Six works by L.S. Lowry are to be auctioned in the Modern & Contemporary Art Sale at Tennants Auctioneers on 17th June. The drawings, pastel and paintings are all from private collections and represent a diverse cross section of Lowry’s extensive and varied oeuvre.

Hailing from a Private Family Collection, put together by the vendor’s father in the 1970s, is ‘Tug’ (estimate: £60,000-90,000 plus buyer’s premium), ‘Street Scene with Figures’ (estimate: £40,000-60,000), and in collaboration with Harold Riley ‘Man in Wheelchair’ (estimate: £10,000-15,000). ‘Tug’, executed in 1959 in oil on panel, reflects Lowry’s love of the sea, and was likely painted during one of his numerous stays at the Seaburn Hotel, Sunderland with its extensive sea views. The focus of the painting is the small but mighty tug, the hardest worker in the port. Lowry captures its strength and determination, battling its way across the picture trailing black smoke against the flat, white, almost featureless background.

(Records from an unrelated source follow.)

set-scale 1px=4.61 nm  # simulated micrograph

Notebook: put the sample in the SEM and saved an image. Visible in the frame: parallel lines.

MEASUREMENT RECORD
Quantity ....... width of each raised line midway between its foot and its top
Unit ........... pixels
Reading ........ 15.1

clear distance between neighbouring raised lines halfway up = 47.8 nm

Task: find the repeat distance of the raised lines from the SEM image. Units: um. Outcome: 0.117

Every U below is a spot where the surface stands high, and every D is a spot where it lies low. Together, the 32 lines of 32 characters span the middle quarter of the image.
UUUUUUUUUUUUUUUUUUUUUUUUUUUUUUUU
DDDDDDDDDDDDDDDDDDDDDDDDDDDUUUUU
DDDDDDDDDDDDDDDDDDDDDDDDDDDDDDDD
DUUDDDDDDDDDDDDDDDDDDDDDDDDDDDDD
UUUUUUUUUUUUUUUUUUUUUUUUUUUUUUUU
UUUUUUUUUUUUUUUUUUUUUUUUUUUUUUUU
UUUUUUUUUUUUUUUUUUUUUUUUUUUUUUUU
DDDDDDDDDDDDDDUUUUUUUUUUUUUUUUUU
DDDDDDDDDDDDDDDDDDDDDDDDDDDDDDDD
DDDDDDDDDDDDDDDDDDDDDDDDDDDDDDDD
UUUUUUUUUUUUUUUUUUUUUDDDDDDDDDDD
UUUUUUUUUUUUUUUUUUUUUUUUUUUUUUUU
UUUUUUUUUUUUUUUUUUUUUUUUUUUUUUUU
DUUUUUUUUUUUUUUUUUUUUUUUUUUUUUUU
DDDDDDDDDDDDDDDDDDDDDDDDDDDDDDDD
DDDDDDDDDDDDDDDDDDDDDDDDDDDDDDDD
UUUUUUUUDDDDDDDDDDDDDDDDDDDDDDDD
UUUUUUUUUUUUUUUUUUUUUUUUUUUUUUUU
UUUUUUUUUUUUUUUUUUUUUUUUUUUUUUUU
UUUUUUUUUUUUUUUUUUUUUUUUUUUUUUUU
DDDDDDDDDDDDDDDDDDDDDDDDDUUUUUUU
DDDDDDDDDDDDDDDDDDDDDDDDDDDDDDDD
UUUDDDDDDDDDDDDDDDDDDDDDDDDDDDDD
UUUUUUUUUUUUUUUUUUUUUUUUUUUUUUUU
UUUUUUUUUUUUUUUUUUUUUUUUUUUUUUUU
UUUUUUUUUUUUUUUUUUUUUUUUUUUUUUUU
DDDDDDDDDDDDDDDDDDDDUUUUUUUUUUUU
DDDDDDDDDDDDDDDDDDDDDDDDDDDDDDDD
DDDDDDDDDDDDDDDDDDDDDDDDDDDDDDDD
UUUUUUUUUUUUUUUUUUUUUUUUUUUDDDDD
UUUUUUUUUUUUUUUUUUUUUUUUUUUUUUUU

‘Street Scene with Figures’ is the earliest work so far to appear on the market from a rare group of vibrant figurative pastels. It seems that Lowry painted one per year from 1947 (or earlier) to 1950, all executed in exactly the same materials, style, technique and handling. Two notable works from the series have previously been sold at auction, ‘Cowles Fish & Chips, Cleator Moor 1948’, and ‘The Broken Shop Window at Cleator Moor, 1950’. Both were executed during Lowry’s yearly trips to Cleator Moor in Cumbria to visit his great friend Reverend Geoffrey Bennett (1902-1991). Lowry and Bennett first met in 1926, and Bennett, who was a bank manager turned vicar, was a major collector and supporter of his friend’s work. Indeed, he later conducted Lowry’s funeral service.

The third painting in the group, ‘Man in a Wheelchair’, was executed in collaboration with his long-term friend and fellow artist Harold Riley, who died in April 2023. The pair met in 1945 when Lowry presented Riley with a prize at the Salford Grammar School art exhibition. Forming a deep friendship, Riley and Lowry collaborated on numerous works; however, they were usually works on paper making this oil on board very unusual. The painting’s subject relates to Lowry’s 1949 work “The Cripples”, now in The Lowry, Salford, and this 1968 collaboration, which is jointly signed, was purchased directly from Harold Riley. Lowry scholar Jonathan Horwich says of the painting “I have seen a number of these ‘joint ventures’ over the years, and I imagine both artists had great fun deciding who would paint what, perhaps swapping their usual subjects to tease us”. Both artists’ signatures are on the painting, and Horwich believes Riley executed the figures and Lowry the wheelchair, street and buildings.

From another Private Collection, from the North West, are two drawings, “Family Group at the Seaside” (estimate: £40,000-60,000), and ‘Group of Figures, Young and Old’ (estimate: £30,000-50,000). Lowry was vehement about the importance of drawing, considering it an art form in its own right. At Manchester College of Art, he was taught to draw in the classical manner, and his life drawings from this period are technically excellent. However, during the 1920s he began to develop his own unique style, experimenting with subjects, different techniques of drawing, and establishing a visual language that he would utilise and hone throughout his career. Interestingly, he continued to dress his figures in the same depression-era clothes of the 1920s, when widespread poverty led workers to wear ill-fitting second-hand garments. Whilst this can be partially attributed to the 1920s being the time when he established his style, it was also the happiest period of his often-troubled life, and in addition he admitted to finding the oversized clothing very amusing.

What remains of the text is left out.